Five Key Points for Employers

The Ontario Government has passed Bill 132, the “Sexual Violence and Harassment Action Plan Act (Supporting Survivors and Challenging Sexual Violence and Harassment), 2016”. Bill 132 amends the Occupational Health and Safety Act (“OHSA”) to add additional obligations on employers with respect to workplace harassment. A summary of Bill 132’s provisions can be found in my previous article.

For this article, I have focused on five key points that employers should consider moving forward in advance of Bill 132’s effective date (September 8, 2016):

Point #1 – Sexual Harassment is a Health and Safety Issue

With Bill 132, the Government has continued to transform how sexual harassment is regulated from a pure human rights issue into a human rights and occupational health and safety issue. Under Bill 132, the definition of “workplace harassment” in OHSA now includes “workplace sexual harassment”. This means that companies can face liability both under the Human Rights Code (“Code”) and OHSA for sexual harassment in the workplace.

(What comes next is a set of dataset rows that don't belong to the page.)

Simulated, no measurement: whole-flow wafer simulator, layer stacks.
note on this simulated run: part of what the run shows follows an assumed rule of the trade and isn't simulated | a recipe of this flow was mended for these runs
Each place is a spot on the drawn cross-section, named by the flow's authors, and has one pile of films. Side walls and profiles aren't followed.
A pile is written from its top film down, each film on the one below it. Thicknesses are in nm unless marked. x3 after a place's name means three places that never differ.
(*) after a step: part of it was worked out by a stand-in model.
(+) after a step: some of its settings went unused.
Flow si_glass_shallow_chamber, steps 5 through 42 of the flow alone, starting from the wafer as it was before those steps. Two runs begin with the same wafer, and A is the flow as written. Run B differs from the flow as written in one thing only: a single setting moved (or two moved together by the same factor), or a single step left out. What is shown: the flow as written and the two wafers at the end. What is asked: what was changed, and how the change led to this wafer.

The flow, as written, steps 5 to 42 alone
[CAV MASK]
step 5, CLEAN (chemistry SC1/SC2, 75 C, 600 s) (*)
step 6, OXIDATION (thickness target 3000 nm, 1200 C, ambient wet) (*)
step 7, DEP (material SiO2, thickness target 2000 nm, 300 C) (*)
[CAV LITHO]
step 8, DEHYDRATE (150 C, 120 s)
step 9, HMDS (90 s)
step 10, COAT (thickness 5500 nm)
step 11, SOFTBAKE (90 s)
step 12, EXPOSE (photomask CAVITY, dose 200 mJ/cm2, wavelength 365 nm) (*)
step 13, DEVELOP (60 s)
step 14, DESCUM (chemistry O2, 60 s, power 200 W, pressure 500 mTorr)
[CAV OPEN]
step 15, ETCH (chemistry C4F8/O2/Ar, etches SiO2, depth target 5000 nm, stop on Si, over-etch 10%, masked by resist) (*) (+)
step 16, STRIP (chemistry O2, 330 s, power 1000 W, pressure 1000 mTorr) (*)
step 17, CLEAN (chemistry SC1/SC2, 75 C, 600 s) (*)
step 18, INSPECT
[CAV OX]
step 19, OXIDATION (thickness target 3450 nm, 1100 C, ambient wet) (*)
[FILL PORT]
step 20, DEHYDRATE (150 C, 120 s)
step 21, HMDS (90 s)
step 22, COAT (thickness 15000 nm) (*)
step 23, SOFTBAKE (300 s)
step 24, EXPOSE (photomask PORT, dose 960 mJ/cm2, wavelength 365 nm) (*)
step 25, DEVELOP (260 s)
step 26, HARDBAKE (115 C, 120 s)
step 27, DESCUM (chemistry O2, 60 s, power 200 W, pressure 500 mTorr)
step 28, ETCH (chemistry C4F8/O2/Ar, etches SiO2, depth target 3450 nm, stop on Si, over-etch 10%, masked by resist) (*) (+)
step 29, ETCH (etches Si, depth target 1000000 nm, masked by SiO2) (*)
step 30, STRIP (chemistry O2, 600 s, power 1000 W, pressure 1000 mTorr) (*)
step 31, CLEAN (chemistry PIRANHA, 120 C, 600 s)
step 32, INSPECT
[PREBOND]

Point #2 – Harassment Should be Taken Seriously

As noted above, with Bill 132 employers face potential liability under 2 separate statutes. An employee can file a complaint of sexual harassment under the Code with the Human Rights Tribunal and, at the same time, a company can face a prosecution by the Ministry of Labour (“MOL”). In other words, the potential consequences have increased to employers who ignore or do not take reasonable efforts to prevent harassment at work. Employers need to be vigilant to ensure a respectful workplace. At the very least, this means training staff (including management), enforcing anti-discrimination and harassment policies and taking complaints seriously. This leads nicely into Point #3. 

Point #3 – All Incidents/Complaints Must be Investigated

Bill 132 specifies that employers have a duty to investigate incidents/ complaints of harassment. While this does not mean that every complaint should go through a week-long investigation (Bill 132 speaks of investigations that are “appropriate in the circumstances”), it does mean that employers must look into and deal with all complaints – even those that may seem, at first glance, as minor or trivial.

Point #4 – Amend Workplace Harassment Program

Currently, employers are only required to have a workplace harassment program in place that sets out a procedure to report and investigate complaints. After Bill 132, employers must also ensure that their workplace harassment program sets out:

  • Procedures for reporting incidents to a person other than the complainant’s supervisor if that person is the alleged harasser.
  • How information obtained about an incident or complaint will not be disclosed unless disclosure is necessary for the purposes of investigating or taking correction action.
  • How the alleged victim and perpetrator (if a worker) will be informed of the results of the investigation and of corrective action.

Notably, this must be set out in writing and be developed in consultation with the joint health and safety committee (or health and safety representative). The new, beefed-up, program must be reviewed annually.

Point #5 – Beware the Power of the MOL

In an effort to ensure that all complaints are properly investigated, a MOL inspector can mandate that employers retain an external investigator to investigate a harassment complaint. Notably, the external investigator is to be paid for by the employer and possess qualifications as are specified by the inspector. There are currently no limits on the inspector’s power or discretion. Accordingly, a lacklustre investigation is done at the employer’s peril. The MOL has the authority to send in an investigator to ensure that nothing is swept under the rug!

Employers should review the above points, start training staff, begin to amend their policies/procedures and, indeed, consider their overall outlook on workplace harassment in advance of Bill 132 coming into effect on September 8, 2016.